Commentary on the image: Its young responds to it, which penetrates the will (or, the principle of moderation is the will of the heart).
The principle of moderation expressed in the call of line 2 is what line 1 waits for and responds to; it is also what line 2 intends to pass on.
Enlightenment through nine two: 1) to exhibit one's virtue or talent for recognition, and 2) to hand down. One’s virtue or talent is unknown to the public but recognised by those who value it. Sharing it signifies passing it on to others. The hexagram that forms after this line is activated, changing to feminine and possessing not only the principle of moderation but also sincerity and trust, is Yi4 (42), (those above) enriching (those below), which signals a successful handing down, and also suggests imitating goodness once it is seen.
The 3rd line
Text: (The subject is in a state of) obtaining its match (while moving forward or acting); now it beats the drum, now it stops; now it sobs, now it sings.

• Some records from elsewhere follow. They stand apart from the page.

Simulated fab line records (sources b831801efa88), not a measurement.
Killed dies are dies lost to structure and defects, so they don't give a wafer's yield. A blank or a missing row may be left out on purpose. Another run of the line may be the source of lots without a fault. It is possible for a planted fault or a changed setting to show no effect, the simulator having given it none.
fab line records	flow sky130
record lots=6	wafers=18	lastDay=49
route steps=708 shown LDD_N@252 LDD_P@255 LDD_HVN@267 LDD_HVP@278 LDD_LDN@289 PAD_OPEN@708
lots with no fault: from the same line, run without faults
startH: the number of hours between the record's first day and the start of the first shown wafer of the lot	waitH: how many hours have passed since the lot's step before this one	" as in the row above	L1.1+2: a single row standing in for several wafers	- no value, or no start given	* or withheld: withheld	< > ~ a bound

Due to internal instability and external influence, sincerity and trust lose their bearings. One seemingly refuses the influence and beats the battle drum, but this turns into its opposite. One’s sincerity and trust move up and down like fickle emotion.
The feminine tends to remain still. However it correlates with line 6, a nice but unrealistic commitment, and is at the position for marching upward. Therefore it is affected by line 6; following it, its sincerity and trust become unstable.
The inner lower trigram Zhen (to move, the thunder) can be taken here for beating the drum, while the inner upper trigram Gen (keeping still, the mountain) is signified as to stop. They are presented in a contradictory way of moving and stopping along the way to position 6.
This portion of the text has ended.